Alphabet Inc.'s (GOOGL - Get Report) fourth-quarter earnings revealed some blemishes. Nevertheless, Alphabet's performance overall was mostly positive. Consequently, I contend that any hiccups in Alphabet's results already have been more than priced in. Taken all together, I argue that Alphabet is currently undervalued.
Alphabet's top line in the fourth quarter of 2018 was up 23% year over year at constant currency. However, outsized investments and acquisition costs led to Alphabet's operating income not keeping up with its top line and this was only up 7% to $8.2 billion.
At this point, it is important to step back and think about what we have just been told. On the one hand, Alphabet continues to post strong revenue growth, above 20% both for the year and for its latest quarter. But its share price hasn't moved over the past 12 months, which is quite remarkable.

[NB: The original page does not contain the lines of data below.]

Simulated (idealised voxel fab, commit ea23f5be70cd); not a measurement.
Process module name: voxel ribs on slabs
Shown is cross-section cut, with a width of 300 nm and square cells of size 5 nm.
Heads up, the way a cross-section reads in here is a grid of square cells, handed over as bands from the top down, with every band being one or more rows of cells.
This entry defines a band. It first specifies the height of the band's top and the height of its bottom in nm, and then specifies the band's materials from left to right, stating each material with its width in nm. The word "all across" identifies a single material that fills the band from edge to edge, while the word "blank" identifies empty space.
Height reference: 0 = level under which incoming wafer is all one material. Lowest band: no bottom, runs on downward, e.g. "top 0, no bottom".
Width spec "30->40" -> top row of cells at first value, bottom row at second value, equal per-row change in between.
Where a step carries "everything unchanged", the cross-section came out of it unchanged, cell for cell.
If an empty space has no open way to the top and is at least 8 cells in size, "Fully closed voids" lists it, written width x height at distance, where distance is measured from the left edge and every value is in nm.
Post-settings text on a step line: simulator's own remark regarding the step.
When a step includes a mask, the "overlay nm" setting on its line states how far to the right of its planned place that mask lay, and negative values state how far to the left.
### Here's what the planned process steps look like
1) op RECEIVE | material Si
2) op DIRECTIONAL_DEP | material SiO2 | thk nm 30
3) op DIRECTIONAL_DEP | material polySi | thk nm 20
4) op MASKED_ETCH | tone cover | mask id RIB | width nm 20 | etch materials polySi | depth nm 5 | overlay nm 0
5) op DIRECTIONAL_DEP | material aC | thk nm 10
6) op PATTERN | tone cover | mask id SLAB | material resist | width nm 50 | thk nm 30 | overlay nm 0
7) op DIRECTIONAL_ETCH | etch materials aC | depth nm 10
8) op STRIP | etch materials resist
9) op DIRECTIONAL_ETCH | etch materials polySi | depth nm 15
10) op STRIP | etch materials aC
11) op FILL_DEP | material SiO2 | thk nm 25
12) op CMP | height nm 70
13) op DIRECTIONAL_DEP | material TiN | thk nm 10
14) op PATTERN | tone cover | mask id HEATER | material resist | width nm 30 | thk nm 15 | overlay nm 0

One could make the argument that Alphabet's margins have compressed slightly to 21% from 24% during the same period a year ago, causing investors to be uneasy. However, I believe there is something else causing investors to remain uncertain over Alphabet's long-term prospects.
What Drives Alphabet's Prospects?
Alphabet is an advertising operation. In fact, 85% of Alphabet's total revenue is still derived from advertising. While this brings huge benefits, as it is asset-light and highly free cash flow generative, this also causes meaningful drawbacks.
One drawback is that it leaves Alphabet exposed to very concentrated risk in the event that advertisers found other cheaper alternatives that are equally engaging with its end users. Furthermore and possibly more meaningful, is that there is a limit to just how big advertisers' total addressable market actually is. And even more to the point, there is a limit to just how much advertisers would be willing to deploy via just one advertising platform.
Additionally, given the strong pace of growth which Amazon.com Inc.'s (AMZN - Get Report) advertising operations are posting, some investors are starting to become fearful that Amazon will be as dominating in advertising as it has been with retail and the cloud.
Amazon lists its advertising revenue under its Other segment, and these operations reached 114% revenue growth in the fourth quarter - which sounds terrifying for Alphabet. However, once we start to put numbers to it we can see that Amazon's advertising business at roughly $10 billion is unworthy of causing substantial concern to Alphabet's $115 billion advertising business.
Then, separately, given the fact that Alphabet has long been cognizant of Amazon's encroachment into advertising, Alphabet continues to push hard to diversify into other avenues, such as Access (internet fiber), Verily (healthcare ) and Waymo (self-driving car project), to name just a few. The hope is that one of these emerging businesses opportunities launches Alphabet into its second era of growth.
As the table demonstrates, investor sentiment is firmly away from investing in tech companies at present. However, while many tech companies have seen their valuations justifiably correct during the past several months, I posit that Alphabet is not like other high-flying growth companies, which are continuously investing for growth but never actually generate any free cash flow.
In actuality, we can already see that in each of the past three years when Alphabet has generated somewhere between $21 billion to $25 billion of free cash flow. Note, these are not earnings, which need to be redeployed back into the business. This is cash, after all investment needs, which is slowly growing over time and is perhaps no wonder why Alphabet's net cash position has risen to close to $100 billion - accounting for just more than 13% of Alphabet's market cap being made up of cash.
The best time to invest isn't when everyone knows the company is delivering strong results and the company is strongly in the limelight. On the contrary, the best time to invest is when a fallen angel loses favor with investors. The savviest investors are willing to wait for the right opportunity to be contrarian and above all have the patience to remain invested for two to three years in order to give enough time for positive investor sentiment to return to this extremely cash flow generative company. These shareholders which will benefit most.